Loosening the crankset bolt with a socket wrench

Kuroko maintenance continues

Today, with the help of the Halfakid, I picked up where I’d left off the maintenance of Kuroko, begun more than a month ago!

At that time I decided I would replace the bottom bracket (again) as the bearings (just four or five months old at this point) were making a bit of noise, and the crank was not turning very freely.

Sad bottom bracket

I’ve had the replacement bottom bracket sitting in my den for months now, waiting for the right moment to install it. As I’ve already been through two sets of bearings from the maker of the crankset, FSA, I decided this time to give a different solution a try.
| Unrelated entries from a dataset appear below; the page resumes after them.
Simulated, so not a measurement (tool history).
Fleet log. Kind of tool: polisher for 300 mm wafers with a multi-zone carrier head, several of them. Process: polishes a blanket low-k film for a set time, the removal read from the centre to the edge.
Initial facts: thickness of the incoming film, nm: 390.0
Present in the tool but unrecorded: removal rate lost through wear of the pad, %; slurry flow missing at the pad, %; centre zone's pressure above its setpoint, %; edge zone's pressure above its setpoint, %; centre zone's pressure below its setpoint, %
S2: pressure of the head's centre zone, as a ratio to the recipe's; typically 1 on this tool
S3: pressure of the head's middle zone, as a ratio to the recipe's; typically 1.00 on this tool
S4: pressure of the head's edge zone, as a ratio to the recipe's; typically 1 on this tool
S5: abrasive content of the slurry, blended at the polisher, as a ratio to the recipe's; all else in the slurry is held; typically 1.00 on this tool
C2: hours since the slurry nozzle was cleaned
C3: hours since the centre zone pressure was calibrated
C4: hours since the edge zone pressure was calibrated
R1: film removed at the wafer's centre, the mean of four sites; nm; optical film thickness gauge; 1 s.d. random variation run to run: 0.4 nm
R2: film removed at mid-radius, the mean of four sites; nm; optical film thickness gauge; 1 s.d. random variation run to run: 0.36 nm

bbinfinite bottom bracket and tool
bbinfinite bottom bracket and tool

Today was cold and grey (while the last two days have been sunny and mild), and we both put on an extra layer before venturing out into the wind on the balcony. But we took the plunge. I quickly located the correct socket size and handed it to the Halfakid to loosen the crankset.

Loosening the crankset bolt with a socket wrench
Loosening the crankset

It took him a good few tries! He was obviously using more force than I’d used putting the crankset on, and it wasn’t budging. So we decided to take a break and look up the threading information to make sure we weren’t trying to turn it the wrong way. (Many threaded bottom brackets use a left-hand thread on the drive side, and I needed a sanity check to make sure the same wasn’t also true of the crankset.)

Reassured we were torquing in the proper direction, we returned to the balcony and then, with just a couple of more tries, the crank finally loosened. We had it off in a minute and then hammered the bearings out of the bottom bracket shell.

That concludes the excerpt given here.